Still Waiting for Twilight

It's been years since we've heard from the grand master of the horror film, George Night of the Living Dead Romero. While his last film The Dark Half left most of the audience cold, we horror fans have been waiting with bated breath for Romero's latest offering - would it be the Resident Evil movie? The Black Mariah? Carnivore? The long-rumored fourth installment of the living dead series, Twilight of the Dead?

While the fans speculated and postulated, Romero was able to sneak off under the radar to write and direct Bruiser, a craftsman-like film that's sort of a continuation of the themes explored in The Dark Half but will probably not do anything to put Romero back on the horror map.

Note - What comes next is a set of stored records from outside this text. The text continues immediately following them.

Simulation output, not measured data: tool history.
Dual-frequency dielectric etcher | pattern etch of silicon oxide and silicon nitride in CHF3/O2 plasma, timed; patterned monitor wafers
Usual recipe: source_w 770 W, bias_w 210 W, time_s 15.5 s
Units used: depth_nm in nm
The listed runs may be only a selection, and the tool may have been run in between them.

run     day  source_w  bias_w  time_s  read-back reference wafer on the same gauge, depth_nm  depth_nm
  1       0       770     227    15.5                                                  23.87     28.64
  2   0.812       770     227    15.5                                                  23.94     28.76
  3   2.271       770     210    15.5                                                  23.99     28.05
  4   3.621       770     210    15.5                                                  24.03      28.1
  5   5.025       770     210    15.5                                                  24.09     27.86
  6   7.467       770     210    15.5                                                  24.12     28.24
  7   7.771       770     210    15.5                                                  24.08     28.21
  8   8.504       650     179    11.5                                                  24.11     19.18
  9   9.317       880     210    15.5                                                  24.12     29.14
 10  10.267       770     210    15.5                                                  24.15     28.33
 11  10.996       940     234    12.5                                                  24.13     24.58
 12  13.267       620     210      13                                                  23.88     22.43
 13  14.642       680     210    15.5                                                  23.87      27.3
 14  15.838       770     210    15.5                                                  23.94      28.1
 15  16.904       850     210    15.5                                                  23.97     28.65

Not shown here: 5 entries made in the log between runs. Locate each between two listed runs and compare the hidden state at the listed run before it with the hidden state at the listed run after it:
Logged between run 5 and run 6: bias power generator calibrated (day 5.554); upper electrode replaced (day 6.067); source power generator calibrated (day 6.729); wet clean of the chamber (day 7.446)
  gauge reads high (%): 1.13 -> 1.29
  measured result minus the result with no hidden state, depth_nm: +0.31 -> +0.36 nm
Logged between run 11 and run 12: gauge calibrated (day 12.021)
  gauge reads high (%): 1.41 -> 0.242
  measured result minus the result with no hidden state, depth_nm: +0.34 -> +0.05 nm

Andrew (Lock, Stock, and Two Smoking Barrels) Tarbet is James Larson, an upper-middle class nice guy with a half-built house that's too pricey for him to maintain, a bitchy high-maintenance wife, a dead-end corporate job for a fashion magazine (the magazine is called Bruiser, thus the film's title), an obnoxious boss from hell (Peter Stormare, the film's only recognizable "star" name), and an old buddy who is steadily losing James' money in the stock market. In short, he's the classic everyman with a few more problems than most.

James's financial, home, work, and love life go from bad to worse in the first thirty minutes of the film - his wife is having an affair with his boss, his best friend is embezzling money from him, his job is being threatened. But James, the nice guy that he is, just lets these horrible truths roll off of him with startling ease.

Finally, James (and the viewer, for that matter) comes to a breaking point, symbolized by his waking up without a face. That's right. No face. Just a blank, expressionless, white mask. Emboldened by this loss of identity, James goes on a trail of revenge against all those who have wronged him ...

Sounds pretty good, huh? To be honest, it is . . . for about the first thirty minutes or so. Everyman James's life is shot in muted, cold colors, the film filled with subtle portents of bad things to come. James has recurring "revenge fantasies" that we initially think are real (a great trick Romero used with the Adrienne Barbeau segment of Creepshow) and this set-up gets the brain thinking about what will happen when James finally grows some balls. Unfortunately, this promise is never fulfilled once James loses his face.

James loses his henpecked identity. Enter the requisite romantic sub-plot that doesn't really go anywhere, the police hot on the trail of the faceless killer (adding insult to injury is generic grizzled cop played by Tom "I'm always the grizzled cop" Atkins), and the climax at a party that happens to be a costume party even though it isn't Halloween. That way, the faceless killer is hard to find, get it? By the time the party climax comes around, the deliberate starkness of the film's opening is gone in favor of "wacky costume party" stuff. Add in an appearance by geriatric horror rockers The Misfits (performing at the party, naturally), and you've got an extremely generic outcome.

Maybe I'm judging Bruiser too harshly simply because it's a George Romero film. But anybody who reads this review and then watches the film probably has some passing interest in the work of Mr. Romero and will feel the same as I did. He is, after all, the father of the modern horror film! And there's nothing more disappointing than a film with a strong beginning that quickly fizzles out.

Not that I'm a gorehound (well maybe I am, but gore isn't my criteria for judging all films), but the special effects - or lack thereof - were somewhat disappointing. Even the Grand Kahuna death of Stormare at the end is clean, bloodless, and very much a letdown. I was expecting at least a drop or two if the red stuff from the man who pushed the envelope with Dawn and Day of the Dead.

I'm still a die-hard Romero fan, but Bruiser was NOT the comeback I was hoping for.